Posted on

Wear

Today I retired a pair of jeans. They weren’t too old yet, but, regardless, a hole at my bottom-left buttocks rang the death knoll for the faithful black garment. I noticed it only a few minutes ago. It’s a pity, honestly. A few inches could have made all the difference. A hole at my thigh might have been acceptable.

Yesterday I retired three pair of shoes. The reason was quite the same. Each had a hole burrowed straight through the soles or toe. Unlike my jeans, the holes were not a new discovery. They had been Swiss cheese clods of rubber and canvas for months, yet still I kept them. What’s more I wore them. Often. For quite some time they were my only shoes.

I have an intimate relationship with decay, or at least it feels that way. Chaoskampf, or battle against chaos, is the theme of my conscious narrative. Far too familiar is the sensation and even realization that rot and wear are actively taking what I have from me. This ranges from my material possessions like clothing, to more abstract things like my sense of organization and (at times) my reputation. At some point I began to identify with the concept.

Over time my loved ones grew a bit concerned at the thought and sight of me doing business, delivering speeches, and performing in my Sunday worst. As these shoes were very obviously past their prime they saw it fit to purchase me three new pair for Christmas. It is now the end of March and I’ve finally separated from my more unfortunate footwear. Why did it take so long?

Part of me was also fed up with walking the streets of my town looking poor (though I am at present impoverished) and wanted to put on the nicer, newer, warmer, drier shoes my family bought me. Another much louder and dominant part, however, convinced me certainly that the moment I put them on they would fall apart to sawdust.

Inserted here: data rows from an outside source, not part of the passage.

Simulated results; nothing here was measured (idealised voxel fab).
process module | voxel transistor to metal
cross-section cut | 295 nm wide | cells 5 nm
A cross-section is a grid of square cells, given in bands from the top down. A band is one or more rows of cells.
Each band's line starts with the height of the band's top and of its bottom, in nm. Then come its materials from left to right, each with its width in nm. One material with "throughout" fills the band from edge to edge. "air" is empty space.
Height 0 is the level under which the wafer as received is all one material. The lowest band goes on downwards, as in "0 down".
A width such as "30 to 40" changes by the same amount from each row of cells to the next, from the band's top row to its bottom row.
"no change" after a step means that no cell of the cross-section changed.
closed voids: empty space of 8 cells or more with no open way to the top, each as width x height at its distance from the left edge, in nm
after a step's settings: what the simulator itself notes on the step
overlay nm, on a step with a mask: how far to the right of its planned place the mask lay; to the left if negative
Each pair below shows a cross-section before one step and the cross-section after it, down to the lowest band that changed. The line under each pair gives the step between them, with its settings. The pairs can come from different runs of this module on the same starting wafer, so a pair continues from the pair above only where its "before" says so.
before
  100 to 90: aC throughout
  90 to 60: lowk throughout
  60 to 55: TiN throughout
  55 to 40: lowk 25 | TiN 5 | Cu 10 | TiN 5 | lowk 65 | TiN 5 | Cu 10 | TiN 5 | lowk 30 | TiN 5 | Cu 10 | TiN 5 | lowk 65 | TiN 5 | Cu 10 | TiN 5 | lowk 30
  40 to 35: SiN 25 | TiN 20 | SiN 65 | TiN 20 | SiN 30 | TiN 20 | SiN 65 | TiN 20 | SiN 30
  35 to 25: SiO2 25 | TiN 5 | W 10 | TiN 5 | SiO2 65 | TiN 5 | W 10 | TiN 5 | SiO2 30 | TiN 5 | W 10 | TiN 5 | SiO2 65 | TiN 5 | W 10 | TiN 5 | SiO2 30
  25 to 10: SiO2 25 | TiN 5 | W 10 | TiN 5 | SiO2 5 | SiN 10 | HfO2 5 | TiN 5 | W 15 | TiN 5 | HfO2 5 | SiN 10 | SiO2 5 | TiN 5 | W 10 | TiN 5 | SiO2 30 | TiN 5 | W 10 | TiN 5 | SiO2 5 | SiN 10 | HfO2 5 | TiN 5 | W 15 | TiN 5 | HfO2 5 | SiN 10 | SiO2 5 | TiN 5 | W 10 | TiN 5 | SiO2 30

I had some good reason to get this sense, honestly. I’m not kind to my shoes. Currently I don’t own a car, so I walk and cycle often. This puts a fair amount of stress on my shoes. Further, I’m active in my idle time. See me with my children at the park jumping, climbing, running, rolling, and skipping along with them and you won’t be far off from how I generally spend my time away from work. The mere fitting of a shoe on my foot is a death sentence to it.

But isn’t it supposed to be?

I’ve grown fearful, and if there’s anything I have learned it is that nothing good comes from fearful action (or inaction). I had grown afraid to wear my own clothing, which was designed to be worn, lest it become worn. Somehow I managed to internalize the most inevitable tendency in the universe: entropy. In science, the natural movement of everything toward disorder. I felt I was an agent of wear and tear. Even feeling responsible for its presence in my life. No small responsibility. And in being afraid of losing something new, I clung to something old to protect a possession I never allowed myself to actually possess.

Let’s talk about possessions a moment.

The realization has made me rethink something else I have embodied pretty holistically in my life: minimalism. The culture of minimalism is vast and varied, as is the definition of the same. It should perhaps be made clear what I mean when I use this term. I refer to it as the reduction to and maintenance of practical essential items for the ease of effort. It is to have less stuff so I have room for more purpose. Let me note that “purpose” holds the most important place in my view of the world and my self image.

Having been raised in a Catholic school and being an avid watcher of David Carradine in Kung-Fu and Kung-Fu the Legend Continues I had many flattering impressions of monks. Their piety. Their discipline. Their aversion to possession. It was romantic to me that one’s dedication and purpose could be enough to stave off material and sensory desire. So, pretty naturally I was shown and therefore I felt that these were qualities attached to one who was truly devoted to a cause or mission, which is what I wanted for myself. This became the impetus for something that didn’t yet have a name and that I encountered as a type of minimalist lifestyle.

It was cute and even noble at first. At this moment, with my shoes and pants lying in the trash, I am now aware that minimalism became a validation for both my poverty and my fear of having and destroying new things. I wasn’t a minimalist so much as I was desperately trying to salvage the old while constantly denying the new. This became my piety and an outward symbol of my devotion to something lofty. Further, fulfilling my innate desire to “save” something or someone, salvaging the broken became part of my purpose. I held on to the worn and broken until it could no longer be loved, and only then did I reluctantly purchase the new, thereby damning it to a death without dignity as it fell apart upon my body.

Now, here’s the conflict this all presents and why any of this really matters for my life. I am a person quick to announce my love of philosophy, and at least of rational thinking. A rational thinker in my opinion should reassess his premises and do so often to ensure they are not carrying false beliefs, disproven truths, or faulty mental models. Here the metaphor starts to thicken like cooling grease. This event is a call-to-action to look through all the worn ideas I continue to wear and not replace because I believe I’m “saving” them.

This. Is. Important. One of my hobbies is the casual study of antiquity. Few series of ideas and philosophies are more rightfully on the chopping block now than our ancient views of the world, influenced by government-run religions, scienceless tribes, and outdated world scenarios. Even without this fact, I am very much human, and a first generation American at that, inheriting old-world knowledge from habits, rituals, and wives tales that I grew up coming to know as sooth. I think it’s time to look for where there may be holes and to discard old concepts. First and foremost should probably be my ideas of minimalism, purpose, and what to do with all of these holey turtlenecks. Happy Spring Cleaning.